This Week's Day-By-Day Picks

 Thursday, November 20
Without choreography, a dance performance would probably be like an improv comedy show--either really entertaining or laughable (and not in a good way). For the 2003 Fall Dance Concert at Meadows School of the Arts, they've got the choreography covered. Of the three works, a ballet, contemporary and modern; one is Concerto Barocco by George Balanchine, one of the 20th century's greatest and most challenging choreographers. The Division of Dance will have their way with what is considered one of Balanchine's "most intricate and difficult neoclassical ballets," and with his notorious formations and stage patterns, it is recognizably Balanchine and awe-inspiring. Moving from ballet, the division also gets a little torchy with Bittersuite, set to songs like "I Put a Spell on You" and "My Man's Gone Now." Follow it up with a twirl of tango in Redencin by Larry White and the gamut of dance has been run...or leapt, so to speak. The trio of technique starts at 8 p.m. Thursday in the Bob Hope Theatre, 6101 Bishop Blvd., on the SMU campus. Tickets are $6 to $12. Call 214-768-2787.

Friday, November 21
The Police had "Tea in the Sahara," but frankly we feel a hot drink in a hot place is not really the way to go. A warm cup and a slight chill, however, would be splendid, and the Crow Collection of Asian Art concurs. Rather than just "Tea for Two," the museum invites the public for Tea in the Courtyard. Bring a brown bag lunch (we may sport our Dolly Parton lunch box as we feel that "brown bag" is subject to interpretation, despite its being a cute and subtle reference to the tea bag) and mingle amid other tea-hounds and the caffeine provided by Java and Cha Co. Take a big sip Friday from noon to 1 p.m., 2010 Flora St. Call 214-979-6435.

Saturday, November 22

For years, we left out our favorite cookies and a cold glass of milk for Santa and carrots for the reindeer. Maybe we're greedy, but we always wanted some of those cookies, too, and struggled to stay awake to enjoy them with the North Pole's main man. We're a bit too old now, but kids now have the opportunity to chow sweet treats with Mr. Claus and be entertained by kiddy star Eddie Coker. After milk and cookies with Santa, what kid could pass up a photo with said bearded man o' generosity? The whole spiel is free for members of the Camp Valley View Kid's Club, or it's just a 10-spot to join (proceeds go to the Dallas Children's Museum). Kids, head to Valley View Center's lower level center court Saturday at 9:30 a.m. Parents, you'll RSVP for the little ones, right? Call 972-661-2426.

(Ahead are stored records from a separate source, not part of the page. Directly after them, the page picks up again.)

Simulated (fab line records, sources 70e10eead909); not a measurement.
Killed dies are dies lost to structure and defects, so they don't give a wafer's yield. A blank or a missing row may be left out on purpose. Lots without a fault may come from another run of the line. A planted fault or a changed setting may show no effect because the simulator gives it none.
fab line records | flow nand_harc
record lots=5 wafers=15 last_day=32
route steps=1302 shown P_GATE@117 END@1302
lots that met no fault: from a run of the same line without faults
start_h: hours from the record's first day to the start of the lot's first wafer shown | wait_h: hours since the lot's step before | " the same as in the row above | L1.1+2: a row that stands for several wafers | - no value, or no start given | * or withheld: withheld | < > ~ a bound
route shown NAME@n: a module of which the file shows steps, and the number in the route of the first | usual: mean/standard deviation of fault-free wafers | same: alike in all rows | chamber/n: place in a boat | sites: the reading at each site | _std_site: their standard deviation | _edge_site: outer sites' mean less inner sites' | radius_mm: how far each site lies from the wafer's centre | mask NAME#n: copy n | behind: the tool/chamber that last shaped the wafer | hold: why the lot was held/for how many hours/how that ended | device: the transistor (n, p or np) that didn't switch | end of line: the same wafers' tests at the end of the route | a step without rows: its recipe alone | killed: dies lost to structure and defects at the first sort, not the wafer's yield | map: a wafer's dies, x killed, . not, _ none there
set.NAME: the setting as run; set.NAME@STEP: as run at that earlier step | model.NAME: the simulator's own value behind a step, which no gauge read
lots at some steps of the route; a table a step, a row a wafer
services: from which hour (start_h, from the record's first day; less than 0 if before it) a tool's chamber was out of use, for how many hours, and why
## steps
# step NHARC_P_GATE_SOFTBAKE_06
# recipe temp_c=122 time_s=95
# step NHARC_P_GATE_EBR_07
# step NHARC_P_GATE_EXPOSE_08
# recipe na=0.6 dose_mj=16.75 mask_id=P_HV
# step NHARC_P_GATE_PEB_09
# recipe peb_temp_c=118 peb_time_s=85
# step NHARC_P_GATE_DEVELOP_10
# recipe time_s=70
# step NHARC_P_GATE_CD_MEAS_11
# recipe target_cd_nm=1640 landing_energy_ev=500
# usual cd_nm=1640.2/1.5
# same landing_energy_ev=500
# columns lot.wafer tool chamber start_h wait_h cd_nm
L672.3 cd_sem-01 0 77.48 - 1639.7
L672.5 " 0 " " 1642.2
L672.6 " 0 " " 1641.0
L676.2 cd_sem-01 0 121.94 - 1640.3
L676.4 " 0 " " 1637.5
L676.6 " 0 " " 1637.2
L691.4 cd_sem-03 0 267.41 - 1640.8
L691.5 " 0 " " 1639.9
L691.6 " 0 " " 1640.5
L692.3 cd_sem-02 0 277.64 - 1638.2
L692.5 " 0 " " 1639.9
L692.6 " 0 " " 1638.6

Ala Balanchine: The Division of Dance at Meadows School of the Arts' Olivia Banaszack, Emily Sears, Sarah Atkins, Mary Ashley Elmore, Travis Kelley and Lauren Harvey in Concerto Barocco.
Paul Talley
Ala Balanchine: The Division of Dance at Meadows School of the Arts' Olivia Banaszack, Emily Sears, Sarah Atkins, Mary Ashley Elmore, Travis Kelley and Lauren Harvey in Concerto Barocco.

Sunday, November 23
Back in our home-performance phase, we'd sing "Mammy," "Alexander's Ragtime Band" and Carousel's "Soliloquy" with Mom's Mandy Patinkin CD, using various props, for no apparent audience. Imagine how shocked we were to discover the sensitive songster was rough-and-tumble Inigo Montoya in The Princess Bride. A doc on Chicago Hope, Che in Evita and a naked version of himself in Run, Ronnie, Run!, and we still can't get past his rendition of "No One is Alone" from Into the Woods. It's an obsession, secret no more; we can't deny ourselves. So how lucky are we that at 8 p.m. on Sunday, Mr. Golden Throat is at the Eisemann Center, 2351 Performance Drive in Richardson, doing a concert to benefit National Council of Jewish Women, Greater Dallas section. He's what The New York Post called "the greatest entertainer on Broadway today," and to us, he was a great backup singer when we were just starting out. Tickets are $52 to $152. Call 972-744-4650.

Monday, November 24
At 21, our social lives were more than a little swayed by nightly drink specials. That lasted a good year or so until we hopped onto the fitness kick and cycled through nights of cardio-kickboxing, Pilates and step. That lasted until we suffered a broken bone (unrelated!) and discovered a very satisfying regimen of cable TV. Nearing 30, we long for something fit and creative to pass the hours, something more than riding our Tony Little Gazelle for an entire episode of The O.C. Monday night now has an inspiring little kick to it with Salon Pavadita's Lindy Hop Classes. The classes build on one another while keeping it simple enough for a newcomer to jump in. Beginning Lindy classes (at 8 p.m.) tackle the basics with eight-count rhythm, swing outs, Charleston and more, while the intermediate Lindy classes (at 7 p.m.) branch out on partnership, movement and musicality. With an appeal to several age groups, the classes are great for meeting people and offer an opportunity to, as Outkast would say, "shake it like a Polaroid picture." While we're not real clear on how to shake it correctly, we know instructors Jeff and Elaine will tell us how to put the right foot forward. Or is it the left? Salon Pavadita is located at 2714 1/2 Greenville Ave. Call 214-228-4454.

Tuesday, November 25
Thanksgiving, as a rule, is a day of excessive ingestion and a subsequent sleepy contentment, until it's time for the concoction of leftovers. A certain amount of boredom is expected Thursday, but with travel blackouts and the like, it's likely that visitors will arrive a few days early and require a bit of midday entertainment. Celebrate the Tuesday before with a Behind the Scenes Holiday Performance by Dallas Black Dance Theatre. The "intimate noontime performances" break up the What Now? Syndrome of the days off with new pieces created by Ingrid Abbott and Edmond Giles and performed by the seemingly airborne and exceptionally fluid DBDT dancers. Plus, audience members can meet the talent in person after the show. The dance is on at the DBDT studio, 2627 Flora St., at noon on Tuesday (Wednesday, too). Admission is free but with limited seating, so reservations are wise. Call 214-871-2390.